SB: After the narrator stands up for himself and Kojima, we do feel like a spell has been broken, but the redemption comes with a heavy sense of loss. I think one message of Heaven is that when we make choices—including choosing not to act—we always get more than we bargained for. This isn’t fatalism so much as the X factor, an inevitable bonus of disorder. If the narrator has anything like an epiphany, it’s that the bullies have no grand design. They bully just because they can. I think we get a sense of this from page one, but his realization helps him to release some of the pain, without erasing his experience or putting on a costume.

HR: This is a very different novel, in terms of gender, from Breasts and Eggs. Can you talk a little bit about the shift between the books and how you navigated that?

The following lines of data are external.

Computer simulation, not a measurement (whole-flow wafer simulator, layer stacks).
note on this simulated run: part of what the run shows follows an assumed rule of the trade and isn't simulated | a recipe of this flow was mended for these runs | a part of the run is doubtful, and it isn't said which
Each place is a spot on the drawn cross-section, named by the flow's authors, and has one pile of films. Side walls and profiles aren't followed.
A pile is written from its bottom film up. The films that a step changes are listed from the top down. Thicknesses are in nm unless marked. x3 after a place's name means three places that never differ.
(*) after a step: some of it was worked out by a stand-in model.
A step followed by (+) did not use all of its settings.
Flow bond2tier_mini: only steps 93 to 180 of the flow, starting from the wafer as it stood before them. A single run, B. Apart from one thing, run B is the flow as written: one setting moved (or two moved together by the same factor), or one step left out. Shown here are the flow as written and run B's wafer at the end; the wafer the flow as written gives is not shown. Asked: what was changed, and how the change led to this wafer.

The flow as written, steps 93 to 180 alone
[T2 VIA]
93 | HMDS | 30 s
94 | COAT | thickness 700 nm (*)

SB: I see Mieko’s approach to gender as an interrogation of assigned roles. Heaven is about the conundrum that inevitably results from saying yes to life: how can we love life on the one hand, and be so angry at the terms of our existence on the other? An interesting aspect of gender in Heaven is how comfortable the narrator and Kojima feel around each other, discovering a space where they can be themselves, while feeling no affinity for the other boys or girls in class. More than this, though, I think Heaven is concerned with conflicts between alpha leaders and omega loners. Among the harsher premises of the novel is that the two main bullies, Momose and Ninomiya, are also the smartest and most handsome guys at school. At least in American literature and film, we tend to depict bullies as monstrous Goliath types, loud and grotesque. In Heaven, however, the bullies are the kids that have it all, making them something more complicated than monsters, and more familiar.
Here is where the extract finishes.